The average rent in England and Wales increased by 0.5% in May to reach £696, according to the latest Buy-to-Let Index from LSL Property Services.
The data shows rents reached a record high in May after four consecutive monthly increases, and rose by 4.4% compared to May 2010.
Meanwhile, the average yield remained at a record high of 5.1% in May.
Between April and May, rents increased fastest in the East of England and the North East, rising by 1.4% and 1.1% respectively.
Rents fell in just three regions: the West Midlands, by 0.7%, the South West, by 0.6%, and Wales, by 0.2%.
David Brown, commercial director at LSL Property Services, says tenant demand has been especially high in recent months.
He says: “The rocketing cost of living, combined with the ongoing difficulty first-time buyers are experiencing in obtaining a mortgage, is increasing the number reliant on rental accommodation.
“With the fierce competition for homes, rental gazumping is becoming more commonplace and properties are being let beyond asking price, putting further upwards pressure on the market.
“For tenants who are unable to buy, renting is becoming less affordable as demand booms. Rents are increasing at twice the rate of wages.”
The total annual return on a rental property now stands at 2.9% with high yields offset against a slight annual decline in rental property prices.
Brown says: “The values of rented properties are slightly lower than a year ago, and this is reining in the total returns. However, with rental income continuing to escalate, landlords are still looking at a healthy return on their investment – especially on long-term investments.”
Tenant arrears decreased in May, with 11.5% of all UK rent unpaid or late by the end of the month, compared to 11.8% the previous month, but well above the 10.6% average for 2010.

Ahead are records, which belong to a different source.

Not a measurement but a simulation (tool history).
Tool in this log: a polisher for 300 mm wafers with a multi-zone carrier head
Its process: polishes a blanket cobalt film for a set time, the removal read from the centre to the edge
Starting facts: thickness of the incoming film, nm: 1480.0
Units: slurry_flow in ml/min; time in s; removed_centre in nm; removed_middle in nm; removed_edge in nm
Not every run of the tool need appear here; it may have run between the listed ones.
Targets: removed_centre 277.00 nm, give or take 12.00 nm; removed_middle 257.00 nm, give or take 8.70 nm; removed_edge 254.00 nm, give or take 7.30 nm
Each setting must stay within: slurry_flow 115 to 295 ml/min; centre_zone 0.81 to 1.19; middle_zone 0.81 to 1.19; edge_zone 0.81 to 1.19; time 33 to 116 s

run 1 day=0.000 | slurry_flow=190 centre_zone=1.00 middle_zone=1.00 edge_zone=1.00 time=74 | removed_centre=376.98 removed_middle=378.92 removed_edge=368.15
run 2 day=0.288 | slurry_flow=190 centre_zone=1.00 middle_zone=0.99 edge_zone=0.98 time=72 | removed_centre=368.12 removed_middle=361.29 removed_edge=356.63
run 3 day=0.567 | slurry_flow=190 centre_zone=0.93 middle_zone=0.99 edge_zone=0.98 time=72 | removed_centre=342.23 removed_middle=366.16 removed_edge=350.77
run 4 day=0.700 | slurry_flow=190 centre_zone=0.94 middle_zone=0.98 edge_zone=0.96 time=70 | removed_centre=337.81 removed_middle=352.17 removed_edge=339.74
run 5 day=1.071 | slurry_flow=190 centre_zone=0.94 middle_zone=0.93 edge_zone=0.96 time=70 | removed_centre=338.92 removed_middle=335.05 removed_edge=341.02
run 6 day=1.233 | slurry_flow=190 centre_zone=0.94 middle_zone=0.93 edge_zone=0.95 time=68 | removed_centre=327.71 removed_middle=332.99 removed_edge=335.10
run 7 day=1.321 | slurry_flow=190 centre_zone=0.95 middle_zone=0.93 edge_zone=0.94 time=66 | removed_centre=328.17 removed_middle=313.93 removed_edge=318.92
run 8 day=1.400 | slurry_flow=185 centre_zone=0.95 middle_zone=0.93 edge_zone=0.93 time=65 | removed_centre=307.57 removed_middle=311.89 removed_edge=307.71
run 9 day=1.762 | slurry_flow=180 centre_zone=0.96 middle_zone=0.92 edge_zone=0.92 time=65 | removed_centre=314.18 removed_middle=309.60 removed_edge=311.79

Unpaid rent totalled £277m across the UK in May, a decrease of 2.5% from the £284m unpaid in April.
Brown says: “Arrears fell away slightly after an abnormal April, which was distorted by the additional bank holiday at the end of the month. Nevertheless, their elevated level in a more normal month should provide a note of caution for landlords.
“It is critical that landlords notice and react quickly to any potential payment problems to prevent tenant arrears spiralling out of control.”